And what’s going on is heartbreaking because this contrived emergency is distracting us from the problems we do need to solve, including rising inequality, declining mobility, under-investment in our infrastructure, a broken immigration system and inadequate approaches to educating and training our people.

Obama has finally decided he’s had enough of a politics based on “extortion” and “threats.” He has signaled that he is happy to negotiate, just not under a gun held by the most irresponsible elements of the GOP. He is exhausted, and rightly so, by the fecklessness of Boehner, who told Democrats early on that he would not shut the government down and then crumpled before a revolt by a corporal’s guard of 40 to 80 members of a 435-member House.

Now it is said by people who see themselves as realists that, because he is dealing with irrational foes, Obama has to be the “adult in the room.” The definition of “adult” in this case is that he must cave a little because the other side is so bonkers that it just might upend the economy.

Giving in is exactly what Obama cannot do. The president offered Boehner a face-saving way out on Tuesday, suggesting that he’d be happy to engage in broad budget talks if the government reopened and there was at least a short-term increase in the debt limit. To go any further would be to prove to the far right that its extra-constitutional extremism will pay dividends every time.

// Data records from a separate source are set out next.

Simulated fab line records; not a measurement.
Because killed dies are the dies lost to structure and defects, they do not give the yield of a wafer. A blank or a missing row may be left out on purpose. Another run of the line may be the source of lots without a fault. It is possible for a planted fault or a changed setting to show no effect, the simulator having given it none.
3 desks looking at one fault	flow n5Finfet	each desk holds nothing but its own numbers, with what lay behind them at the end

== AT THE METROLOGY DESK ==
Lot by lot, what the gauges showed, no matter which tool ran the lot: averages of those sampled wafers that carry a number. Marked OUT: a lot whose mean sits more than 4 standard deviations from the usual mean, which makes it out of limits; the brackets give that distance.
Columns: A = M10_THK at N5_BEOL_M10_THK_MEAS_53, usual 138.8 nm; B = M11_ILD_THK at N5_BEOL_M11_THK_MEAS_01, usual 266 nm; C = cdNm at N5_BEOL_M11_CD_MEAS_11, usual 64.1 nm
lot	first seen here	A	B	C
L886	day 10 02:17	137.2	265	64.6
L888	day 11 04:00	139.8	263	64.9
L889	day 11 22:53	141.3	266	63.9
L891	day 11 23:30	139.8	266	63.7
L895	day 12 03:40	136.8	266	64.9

What’s required from the outside forces who want this mess to go away is unrelenting pressure on Boehner and the supposedly more reasonable Republicans who say they want to open the government and pay our debts. Up to now these Republicans have been the enablers of the tea party faction. They’re the ones who must become the “adults in the room,” because they’re the ones who allowed all this to happen.

The tea party folks at least know what they believe in and fight for it. The rest of the Republican Party cowers before them, lacking both conviction and courage. This, too, would be heartbreaking: if a once-great political party brought the country down because its leaders were so afraid of confronting unreason in their ranks.